It is common knowledge that some people change house girls like clothes. While you may argue that the boss’s attitude and behaviour largely determine how many house managers she will hire within a year, getting the right housegirl depends on your luck, your ancestors and if you like, the grace of God. Here are 10 types of house girls you are likely to encounter in every household.
She spent most of her life in Shamakholo, so she has little knowledge of city life. You will come from work and find her trying to empty the water in your WC toilet or throwing away a gas cylinder because it is empty. You will have to vigorously train her on how to use the cooker, electric kettle and microwave which are all alien concepts to her.
Her major focus is to win the heart of the man of the house. She will give him top-notch service while dressed in her Sunday best. She is the kind of house girl who puts on short dresses and hangs around the sitting room whenever hubby is home. Sooner than later, you will start hearing about her clandestine affair with your husband.
Whenever she finishes her job, the slayqueen will change into her best outfit and start taking selfies on the balcony. She even has an Instagram account to post snazzy pics while chilling on your leather couch. When you meet her on the streets on her off days, you will mistake her for a working class babe as she shows off your outfit which she stole from your closet.
This one wakes up at 8am when the kids have already gone to school. Instead of completing her work, she sits down to watch Naija movies. She will just do one or two chores and take a long break. The school bus driver has to call her to go pick the kids. The worst part is, you have to remind her to change clothes and take a shower.
Believe it or not, the DM in your house could be an agent sent out to investigate your illegal activities. Perhaps you could be a wash-wash schemer or petty rustler. Sooner than later, you realise your secrets have been revealed to security enforcers. She will not only reveal the secrets in your house to security enforcers but also to your neighbours.
She will set you up with robbers by informing them about costly items in your house and the best way they will access the home. Besides, she will not only give them a copy of the house key but also advise them on the time to break in when you are fast asleep. When you wake up, you find your house empty. She will be the first one to pretend how sad she is while in a real sense, she understands what is going on.
She knows many things and even the boss relies on her on where to get the best clothing or the way to Gikomba. If you want cheap unga, sugar, or veggies, she is the one to rely on. She also understands how things work including digital systems. The boss will be using her skills to apply for good conduct on e-citizen platforms. How she knew how to bake a birthday cake is a mystery.
She is prayerful and does her work diligently and with lots of humility. Every Sunday, she asks for permission to attend church. She does not hesitate to share bible verses with her employer’s kids and neighbours. You will often find her listening to a preacher on TV while holding a glass of water for ‘special blessings’.

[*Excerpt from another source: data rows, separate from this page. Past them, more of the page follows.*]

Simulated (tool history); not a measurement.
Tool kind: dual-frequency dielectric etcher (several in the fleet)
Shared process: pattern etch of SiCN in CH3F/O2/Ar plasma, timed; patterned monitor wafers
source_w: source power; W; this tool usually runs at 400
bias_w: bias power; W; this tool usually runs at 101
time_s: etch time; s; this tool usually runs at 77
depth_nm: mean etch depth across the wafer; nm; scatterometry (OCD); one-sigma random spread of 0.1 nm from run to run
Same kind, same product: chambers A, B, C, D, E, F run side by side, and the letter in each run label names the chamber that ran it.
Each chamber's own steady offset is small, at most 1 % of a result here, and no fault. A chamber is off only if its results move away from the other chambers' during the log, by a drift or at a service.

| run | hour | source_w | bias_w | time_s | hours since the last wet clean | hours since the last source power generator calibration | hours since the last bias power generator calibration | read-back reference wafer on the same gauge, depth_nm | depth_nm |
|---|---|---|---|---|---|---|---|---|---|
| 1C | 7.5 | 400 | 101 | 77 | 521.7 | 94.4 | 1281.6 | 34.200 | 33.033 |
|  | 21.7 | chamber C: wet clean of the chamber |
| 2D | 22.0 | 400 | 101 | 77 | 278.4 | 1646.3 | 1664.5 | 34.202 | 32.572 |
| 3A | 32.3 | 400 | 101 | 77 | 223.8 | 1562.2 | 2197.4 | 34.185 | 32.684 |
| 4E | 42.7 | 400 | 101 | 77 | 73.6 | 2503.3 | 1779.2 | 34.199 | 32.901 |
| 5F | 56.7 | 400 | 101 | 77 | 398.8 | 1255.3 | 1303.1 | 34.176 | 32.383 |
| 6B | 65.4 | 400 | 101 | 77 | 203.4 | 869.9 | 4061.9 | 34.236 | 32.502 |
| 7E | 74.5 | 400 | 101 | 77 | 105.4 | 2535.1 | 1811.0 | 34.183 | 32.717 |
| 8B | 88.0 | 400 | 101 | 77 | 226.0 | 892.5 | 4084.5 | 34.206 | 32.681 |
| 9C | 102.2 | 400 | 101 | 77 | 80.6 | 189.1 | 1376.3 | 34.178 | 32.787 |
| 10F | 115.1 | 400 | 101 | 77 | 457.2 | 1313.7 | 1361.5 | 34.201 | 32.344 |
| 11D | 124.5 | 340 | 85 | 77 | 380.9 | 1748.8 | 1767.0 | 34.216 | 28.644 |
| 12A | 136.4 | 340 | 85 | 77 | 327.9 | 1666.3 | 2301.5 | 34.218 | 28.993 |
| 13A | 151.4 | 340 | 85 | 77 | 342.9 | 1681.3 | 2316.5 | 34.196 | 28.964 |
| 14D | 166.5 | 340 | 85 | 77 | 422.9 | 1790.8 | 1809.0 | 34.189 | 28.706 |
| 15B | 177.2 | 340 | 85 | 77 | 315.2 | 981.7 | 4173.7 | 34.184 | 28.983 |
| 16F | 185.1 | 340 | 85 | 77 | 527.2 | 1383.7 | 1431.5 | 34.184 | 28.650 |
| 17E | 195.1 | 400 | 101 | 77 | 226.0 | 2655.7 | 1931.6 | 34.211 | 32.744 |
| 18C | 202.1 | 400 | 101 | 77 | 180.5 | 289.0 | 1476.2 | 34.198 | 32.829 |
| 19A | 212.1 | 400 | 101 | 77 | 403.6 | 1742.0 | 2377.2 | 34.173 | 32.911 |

She is a drama girl and if her salary is delayed for even two days, she will cause chaos all over the house. The only thing that is keeping her in the house is the fact that she has bonded well with the kids who also love her. Whenever the boss threatens to fire her, the children cry prompting her to call her back.
This one is known to entertain people in the neighbourhood. If it is not her boyfriend who steps in immediately after the boss dashes out, then it’s her bestie next door or her muchene partner from the neighbouring plot. She knows how to hack your Netflix password and has shared it with all and sundry.